On 12/01/2016 15:14, Gabriel BODARD wrote:
> I'd be interested to hear what you end up doing, Paolo (and for that
> matter--what some of the other possibilities on offer are...).
>
> This could well be a FAQ at the Digiclass wiki, couldn't it? Would you
> and Marco be interesting it outlining that, Eleonora?
Following up to Gabby's request, I thought that it might be useful to
someone if I share what I've found so far (and ask one more question on
list).
I'm currently experimenting on four options:
1. sending Python queries to Perseus Morpheus for Latin through the
Archimedes Project Morphology Service (XML-RPC Interface,
http://archimedes.mpiwg-berlin.mpg.de/arch/doc/xml-rpc.html). This
option requires no installation, and provides you with a list of
possible lemmas/morphological analyses. It's fairly easy, I already
implemented it. It returns a list of possible lemmas/POS tags for each form.
2. using the Python Classical Language ToolKit (CLTK, see
http://docs.cltk.org/en/latest/latin.html#lemmatization). This is based
on the NLTK and seems not to use Morpheus (please correct me if I'm
wrong), but the NLTK part-of-speech parser. This requires installation
(not a big deal), and chooses the best lemma/morph. analysis for you. I
also wrote my own Python code for this: fairly easy too.

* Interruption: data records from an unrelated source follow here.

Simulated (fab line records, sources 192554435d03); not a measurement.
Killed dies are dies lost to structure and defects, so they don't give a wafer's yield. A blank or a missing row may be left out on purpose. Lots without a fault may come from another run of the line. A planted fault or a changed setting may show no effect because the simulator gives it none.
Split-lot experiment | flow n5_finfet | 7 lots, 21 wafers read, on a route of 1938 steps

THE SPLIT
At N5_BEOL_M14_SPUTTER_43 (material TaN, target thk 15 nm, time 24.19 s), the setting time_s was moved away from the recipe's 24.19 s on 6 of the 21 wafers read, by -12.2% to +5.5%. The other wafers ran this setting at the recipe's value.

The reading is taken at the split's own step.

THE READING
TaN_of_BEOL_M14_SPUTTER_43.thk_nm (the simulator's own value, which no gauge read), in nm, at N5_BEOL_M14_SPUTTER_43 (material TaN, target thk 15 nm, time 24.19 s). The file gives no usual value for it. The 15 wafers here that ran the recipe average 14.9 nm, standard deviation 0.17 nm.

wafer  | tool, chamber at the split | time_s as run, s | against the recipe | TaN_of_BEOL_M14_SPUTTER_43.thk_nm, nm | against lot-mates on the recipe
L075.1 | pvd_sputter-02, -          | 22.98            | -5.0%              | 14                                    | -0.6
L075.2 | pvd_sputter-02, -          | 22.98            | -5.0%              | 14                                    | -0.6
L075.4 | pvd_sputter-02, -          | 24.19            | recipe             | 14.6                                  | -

3. sending queries to Perseus Morpheus for Latin through the JavaScript
code that is available on GitHub at
https://github.com/balmas/tei-digital-age/blob/master/src/js/tei-lod.js#L134-L195
and
https://github.com/alpheios-project/arethusa/blob/master/app/js/arethusa.morph/bsp_morph_retriever.js#L67-L115
(the Arethusa code).
4. LatLem looks like a great software, and we'll hear more about it
soon, but I'll leave it to Eleonora Litta Modigliani and Marco
Passarotti, who are working on this.
5. Eleonora and Marco suggested that I download/install a lemmatizer/POS
tagger like like TreeTagger and
5a. use it with one of the two 'parameter files' that come with it the
TreeTagging website,
5b. or better re-train it on one of the Latin treebanks found in
Universal Dependencies website
(https://universaldependencies.github.io/docs/),
and then lemmatize/tag my text with TreeTagger.
5c. Or let TreeTagger choose among one one of the lemmas/POS tags
outputted by Morpheus
First off, a question to Bridget: do #1 and #3 ultimately use the same
lemmatizer/parser (Morpheus), so it's just a matter of interface?
For me, the choice between #1 and #2 really depends on whether you want
to get a list of possible lemmas/morphological analyses to choose within
(#1) or you prefer the software to choose the best one for you (#2).
To sum up: I already wrote the code to implement options #1 and #2, but
am not yet satisfied, because
#1 requires me to choose within a list of possible lemmas/POS tags,
which would take long.
#2 seems to choose one best lemma/POS tag, but only based on the
frequency in which that lemma/POS tag is correct in general (i.e.: it
does not make the contextual evaluation that TreeTagging does) -- Please
correct me if I'm wrong.
I'm currently following the path outlined in #5a and #5b. I downloaded
and installed TreeTagger as well as the treebanks and am currently
learning how to use it. It's a long shot, but this is a very fascinating
field and want to see through it.
I shared the code I wrote for #1 and #2 in
https://github.com/paolomonella/ursus/tree/master/lemma
Best,
Paolo
|